From the LEGISLATIVE ASSEMBLY OF ONTARIO Hansard (May 29) during question period
ABORIGINAL RIGHTS
Mr. Howard Hampton (Kenora–Rainy River): My question is for the minister responsible for native affairs. Kitchenuhmaykoosib Inninuwug First Nation has a $650,000 legal bill because it was forced to go to court to defend its constitutional and legal rights against a $10-billion lawsuit by a mining exploration company. The First Nation was forced to go to court to defend its rights because the McGuinty government failed to fulfill its constitutional obligations to consult with the First Nation before handing out mineral exploration permits to the mining company. Since it was the failure of the McGuinty government to fulfill its constitutional obligations and consult with the First Nation about its rights and interests that forced the First Nation to go to court, will the McGuinty government do the right thing and pay the $650,000 legal bill, which rightfully belongs to the McGuinty government?
Hon. David Ramsay (Minister of Natural Resources, minister responsible for aboriginal affairs): Let’s give him the direct answer right off the bat—the answer is no—and then let’s talk about consultation and the attempt of the McGuinty government to engage First Nations of this province in a consultation exercise that we launched over a year ago.

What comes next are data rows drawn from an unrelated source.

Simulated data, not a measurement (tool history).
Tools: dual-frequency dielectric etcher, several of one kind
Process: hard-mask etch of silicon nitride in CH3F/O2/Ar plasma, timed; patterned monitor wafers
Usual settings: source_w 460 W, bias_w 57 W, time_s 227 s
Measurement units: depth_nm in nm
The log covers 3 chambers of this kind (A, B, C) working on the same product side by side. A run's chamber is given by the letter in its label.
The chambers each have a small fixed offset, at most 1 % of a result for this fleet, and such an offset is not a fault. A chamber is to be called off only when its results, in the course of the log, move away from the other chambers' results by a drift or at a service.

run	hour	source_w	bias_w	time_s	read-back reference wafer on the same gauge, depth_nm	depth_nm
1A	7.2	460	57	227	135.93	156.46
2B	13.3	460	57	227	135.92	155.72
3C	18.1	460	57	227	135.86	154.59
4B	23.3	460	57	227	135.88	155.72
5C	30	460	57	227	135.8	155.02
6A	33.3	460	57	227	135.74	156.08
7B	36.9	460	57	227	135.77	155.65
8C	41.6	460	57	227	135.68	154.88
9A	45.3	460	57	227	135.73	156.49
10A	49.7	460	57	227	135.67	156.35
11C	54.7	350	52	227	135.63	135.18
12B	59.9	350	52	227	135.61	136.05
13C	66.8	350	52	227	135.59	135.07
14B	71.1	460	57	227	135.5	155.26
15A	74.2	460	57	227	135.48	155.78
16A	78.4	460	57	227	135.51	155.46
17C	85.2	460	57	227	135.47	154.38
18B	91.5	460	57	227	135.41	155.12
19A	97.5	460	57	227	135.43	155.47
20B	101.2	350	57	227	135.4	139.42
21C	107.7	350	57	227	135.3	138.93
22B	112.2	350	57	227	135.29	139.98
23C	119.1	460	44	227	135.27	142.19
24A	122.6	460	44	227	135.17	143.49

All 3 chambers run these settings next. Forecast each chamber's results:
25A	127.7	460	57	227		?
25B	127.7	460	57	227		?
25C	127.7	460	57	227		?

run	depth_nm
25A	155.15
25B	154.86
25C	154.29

We are working with the Chiefs of Ontario and other native organizations right across the province to get that engagement so that we can have a clear understanding of what our obligation is and what, in a sort of class sense, we’ll be required to do in regard to consultation for each sort of government activity. I have worked with all my fellow ministers and have had them look at their ministries and at what their obligation is for all the activities they engage in, and we’re actively pursuing that discussion with aboriginal people right across this province so that we’ll have a clear-cut set of the consultation guidelines over the next year.
Mr. Hampton: Minister, you might want to read what the judge said about the McGuinty government when he handed down his judgment: “Despite repeated judicial messages delivered over the course of 16 years, the evidentiary record available in this case sadly reveals that the provincial crown”—the McGuinty government—“has not heard or comprehended this message and has failed in fulfilling this obligation.”
“The Ontario government was not present ... and the evidentiary record indicates that it has been almost entirely absent from the consultation process” with Kitchenuhmaykoosib Inninuwug.
“The crown (Ontario) ... [has] chosen to ignore ... the concerns and ignore the perspective of the First Nations band in question.”
It’s very clear, when you read the judge’s decision, that the First Nation was forced to go to court to defend its rights because the McGuinty government failed.
This is a poor community. The unemployment rate is 85%. Don’t you think it’s fair that you finally meet your obligation and pay the legal bill instead of foisting it off on a poor—
The Speaker (Hon. Michael A. Brown): The question has been asked.
Hon. Mr. Ramsay: Speaker, I refer the question to the Minister of Northern Development and Mines.
Hon. Rick Bartolucci (Minister of Northern Development and Mines): I wish the leader of the third party would quote from the May 22 decision. However, let me tell you that Ontario has consistently presented solutions that are fair and reasonable as a way to keep all parties in this case moving forward to a resolution. Justice Smith has now adopted some of these provisions and timelines in his latest decision.
Our immediate priority isn’t about division, the way the third party’s is. Ours is to meet the timelines for information disclosure and to ensure that both parties move on in a collaborative, constructive manner.